Last week, the United States filed its first legal analysis of the China non-market economy issue in a dispute at the World Trade Organization brought by China against the European Union.
As we have reported here and here, the question of whether the United States would continue to treat China as an non-market economy (“NME”) for purposes of the Department of Commerce’s antidumping duty analysis was recently decided by the Administration. In a 200-page memorandum issued at the end of October, Commerce announced that it would continue to apply alternative dumping methodologies with respect to China given the substantial evidence that China continues to be an NME.
That has not stopped China from initiating dispute settlement proceedings at the World Trade Organization (“WTO”) against the European Union (DS516) and the United States (DS515). In each dispute, China is challenging the WTO member’s applied antidumping duty methodology with respect to imports from China, which China believes are prohibited under a provision of its 2001 Protocol of Accession to the WTO and inconsistent with provisions of the WTO Antidumping Duty Agreement and the General Agreement on Trade and Tariffs (“GATT 1994”).
In the United States dispute, China requested additional consultations with the United States in early November in light of the October memo announcing the United States’ ongoing treatment of China as an NME.
In the EU dispute, a dispute settlement panel was composed in July 2017, and the parties have been filing legal briefs. The United States, as a third party to the EU proceeding, filed its brief last week that presents the United States first legal analysis of this issue with respect to WTO law.
The United States’ argument rests on the interpretation of the GATT 1994 and WTO Antidumping Duty Agreement as recognizing that NME prices are distorted and unreliable, and, thus, unsuitable for the price comparability determination required in an antidumping price comparison. According to the United States, this basic principle – and the authority to reject and replace NME prices for purposes of antidumping comparisons – predates and is not extinguished by China’s Protocol of Accession. In support of this argument, the United States cites to the WTO accession documents of Poland, Romania, and Hungary (NMEs at the time of their accession in the 1960s and 1970s) that affirmed WTO members’ ability to adopt alternative antidumping methodologies unless market economy conditions prevail.

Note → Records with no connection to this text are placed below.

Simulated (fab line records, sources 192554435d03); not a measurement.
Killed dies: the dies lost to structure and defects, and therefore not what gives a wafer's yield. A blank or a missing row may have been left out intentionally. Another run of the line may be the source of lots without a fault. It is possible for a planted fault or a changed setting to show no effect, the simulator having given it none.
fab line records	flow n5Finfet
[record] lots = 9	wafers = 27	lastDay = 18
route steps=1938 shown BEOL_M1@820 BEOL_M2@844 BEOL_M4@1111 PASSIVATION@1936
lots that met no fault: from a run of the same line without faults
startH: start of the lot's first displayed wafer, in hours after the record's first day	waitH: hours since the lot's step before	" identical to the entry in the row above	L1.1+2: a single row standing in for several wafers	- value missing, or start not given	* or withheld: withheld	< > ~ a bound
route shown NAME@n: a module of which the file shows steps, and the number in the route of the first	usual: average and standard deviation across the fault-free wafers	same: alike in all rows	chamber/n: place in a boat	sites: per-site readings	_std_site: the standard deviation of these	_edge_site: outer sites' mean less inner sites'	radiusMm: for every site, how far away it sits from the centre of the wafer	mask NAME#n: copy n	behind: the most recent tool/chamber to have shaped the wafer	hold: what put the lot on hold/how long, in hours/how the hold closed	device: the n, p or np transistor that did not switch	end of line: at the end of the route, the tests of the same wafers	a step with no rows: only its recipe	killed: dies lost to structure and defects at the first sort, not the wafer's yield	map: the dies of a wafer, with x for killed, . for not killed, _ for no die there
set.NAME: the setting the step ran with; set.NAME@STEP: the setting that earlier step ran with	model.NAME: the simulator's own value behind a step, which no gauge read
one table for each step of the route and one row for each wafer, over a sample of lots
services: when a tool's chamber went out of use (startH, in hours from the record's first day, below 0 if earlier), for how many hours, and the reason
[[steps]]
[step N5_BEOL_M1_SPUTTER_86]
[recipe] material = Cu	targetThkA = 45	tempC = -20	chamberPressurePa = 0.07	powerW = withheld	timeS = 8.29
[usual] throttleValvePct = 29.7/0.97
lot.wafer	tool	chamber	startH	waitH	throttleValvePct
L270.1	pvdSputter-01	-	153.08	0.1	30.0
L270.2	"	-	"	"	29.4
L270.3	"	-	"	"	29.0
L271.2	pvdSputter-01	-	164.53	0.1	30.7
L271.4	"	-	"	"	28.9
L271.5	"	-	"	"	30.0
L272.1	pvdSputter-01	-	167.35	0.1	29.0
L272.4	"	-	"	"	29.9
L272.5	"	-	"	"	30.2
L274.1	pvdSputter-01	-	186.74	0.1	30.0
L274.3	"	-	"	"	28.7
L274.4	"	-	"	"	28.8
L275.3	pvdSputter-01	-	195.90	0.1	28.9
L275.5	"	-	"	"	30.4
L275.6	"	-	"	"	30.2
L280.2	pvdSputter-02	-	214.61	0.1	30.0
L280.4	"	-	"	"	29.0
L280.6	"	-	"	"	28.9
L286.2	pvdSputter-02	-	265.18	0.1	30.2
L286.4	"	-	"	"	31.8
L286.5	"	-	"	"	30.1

This briefing and argument phase, prior to the dispute settlement panel’s final report to the parties, will take at least six months, and likely longer. The panel’s findings will be subject to appeal, and, if appealed, the entire dispute process may take 18 months to two years. In addition to the United States, Australia, Bahrain, Brazil, Canada, Colombia, Ecuador, India, Indonesia, Japan, Kazakhstan, South Korea, Mexico, Norway, Russia, Taiwan, Turkey, and the United Arab Emirates have joined as third parties in the EU dispute.